Adviser to EU court of justice will say whether ECB's outright monetary transactions programme overstepped law

ECB announced details of the OMT programme in 2011 after president Mario Draghi’s promise to do ‘whatever it takes’ to save the currency. Photo: BloombergPremium
ECB announced details of the OMT programme in 2011 after president Mario Draghi’s promise to do ‘whatever it takes’ to save the currency. Photo: Bloomberg

Luxembourg: European Central Bank (ECB) president Mario Draghi will get a legal readout on Wednesday on a predecessor to the quantitative easing (QE) plan that he’s set to reveal later this month.

An adviser to the EU court of justice will say whether the European Central Bank’s outright monetary transactions (OMT) programme overstepped the law in a non-binding opinion that may signal whether QE must also be reined in.

A negative opinion “would make the ECB’s life much tougher", Carsten Brzeski, chief economist at ING-DiBa in Frankfurt, wrote in a note to clients on Monday. “It would be welcome grist to the mills of Germans’ opposition against QE. In our view, given the political and economic sensitivity of the court’s verdict, an outright condemnation of the legality of OMT is highly unlikely."

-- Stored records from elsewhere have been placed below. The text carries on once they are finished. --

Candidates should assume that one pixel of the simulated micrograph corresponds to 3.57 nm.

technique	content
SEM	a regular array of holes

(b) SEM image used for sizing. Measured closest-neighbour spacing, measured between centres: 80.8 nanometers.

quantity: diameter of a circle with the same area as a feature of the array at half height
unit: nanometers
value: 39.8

The Frankfurt-based ECB in September 2012 announced details of the OMT plan as bets multiplied that the euro area would break apart and after Draghi’s promise to do “whatever it takes" to save the currency. The calming of financial markets that the still-untapped OMT programme produced helped the euro area emerge from its longest-ever recession.

Germany’s top court expressed doubts last year about the legality of the OMT programme, when it referred the case to the EU tribunal in Luxembourg for guidance.

The national court said OMT may violate EU rules because it amounts to economic policy that is outside ECB’s mandate. German judges said the plan may also be seen as monetary financing of governments, which the EU treaties ban.

Deflationary spiral

Pedro Cruz Villalon, an advocate general at the EU court of justice, will issue his opinion on Wednesday morning.

The ECB is now fighting to stave off a deflationary spiral in the euro area after consumer prices fell in December for the first time in more than five years. Policymakers remain divided on the need for quantitative easing, with German-led opposition claiming it increases taxpayer risk and undermines the incentive for governments to push through economic reforms.

Government bond buying under QE would be part of fresh stimulus to be considered at the governing council’s meeting on 22 January. While Draghi says the deflation threat warrants action, the final decision is further complicated by Greek elections on 25 January, which could bring to power a party seeking to restructure the nation’s debt.

Final decision

A 15-judge panel at the Luxembourg-based EU court is expected to give its final decision on the OMT case about four to six months after Wednesday’s opinion.

While the EU court usually follows such opinions, the court has been at odds with its advocates general in some high-profile cases. These include a landmark ruling in May concerning Google Inc. that gave citizens the right to be forgotten online. The UK lost a fight last January over EU short-selling rules even after an advocate general at the court had partly backed Britain’s stance.

“If the opinion is favourable and the conditions attached are not too restrictive, it would open the way to QE by the ECB right now," said Pierre-Henri Conac, a professor of financial-markets law at the University of Luxembourg. “The real question is the extent of the conditions the EU court will impose to allow for such a programme."

The OMT programme could pass the test if it were limited and placed under certain conditions, like banning debt writedowns and unlimited purchases of bonds of selected member states, the German court said.

“We do not think that these legal proceedings will unduly delay an ECB government bond purchase programme," said Antonio Garcia Pascual, chief euro-area economist at Barclays Capital in London. “Without a final ruling by the ECJ, however, the ECB might avoid certain language such as that interventions could be unlimited." Bloomberg

Jeff Black in Frankfurt and Deborah L. Hyde in London contributed to this story.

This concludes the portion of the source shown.